Burns Bog is a large swath of wetland covering most of the area between highways 17, 91 and 99 in Delta. It is eight times larger than Stanley Park but only a minuscule part of it is accessible to the public. I always imagined Burns Bog as a bubbly swamp with fog rolling over it and a monster’s hand reaching out from the depths and after you ankle. Well, on Sunday we went to find out.
Burns Bog is the largest undeveloped urban landmass in North America and most of it has been set aside as a nature preserve closed to public. However, there are about 3 km of boardwalk from which you can observe this unique ecosystem without getting your feet wet.
To get there, the shortest approach is from Hwy 91 at Nordel Way exit. Park at Planet Ice skating hall at 10388 Nordel Court. Very good directions are posted here. We found it a little tricky to locate the trail head (we turned right on the brick path, instead of going left, which was a mistake) but once on the trail proper it was a smooth sailing (wide, gravel, suitable for bicycle) and we found the start of the boardwalk no problem.
As you walk along you will come across numerous interpretive displays where you can read a ton about the bog’s ecosystem but the best way to learn why this is such a unique place is to join one of the public tours guided by a Burns Bog Society volunteer. Check their calendar for the next public tour or schedule a private field trip.

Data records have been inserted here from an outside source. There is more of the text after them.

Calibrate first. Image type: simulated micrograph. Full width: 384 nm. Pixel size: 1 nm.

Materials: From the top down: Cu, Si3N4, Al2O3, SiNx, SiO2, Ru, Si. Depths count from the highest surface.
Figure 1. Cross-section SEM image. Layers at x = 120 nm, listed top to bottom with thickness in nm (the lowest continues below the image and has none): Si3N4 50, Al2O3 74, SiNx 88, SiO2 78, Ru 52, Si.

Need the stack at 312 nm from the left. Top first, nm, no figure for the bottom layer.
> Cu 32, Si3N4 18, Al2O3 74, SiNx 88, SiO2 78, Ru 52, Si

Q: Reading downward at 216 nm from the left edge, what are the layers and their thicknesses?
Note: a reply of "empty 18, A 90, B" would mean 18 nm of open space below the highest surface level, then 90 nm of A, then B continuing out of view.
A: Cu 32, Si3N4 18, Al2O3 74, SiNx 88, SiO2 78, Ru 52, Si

Every year Burns Bog Conservation Society organizes an Earth Day pilgrimage to the bog accompanied by programs and events. Head there to celebrate the arrival of spring!
A great option how to get there is to cycle from Vancouver. The Delta-South Surrey Greenway is a separated bike path taking you through urban parks and green spaces directly to Burns Bog trail head (and continues beyond where you can connect with Boundary Way bikeway for a great loop via Ladner). It’s a great way of getting to know the urban parkland of Delta.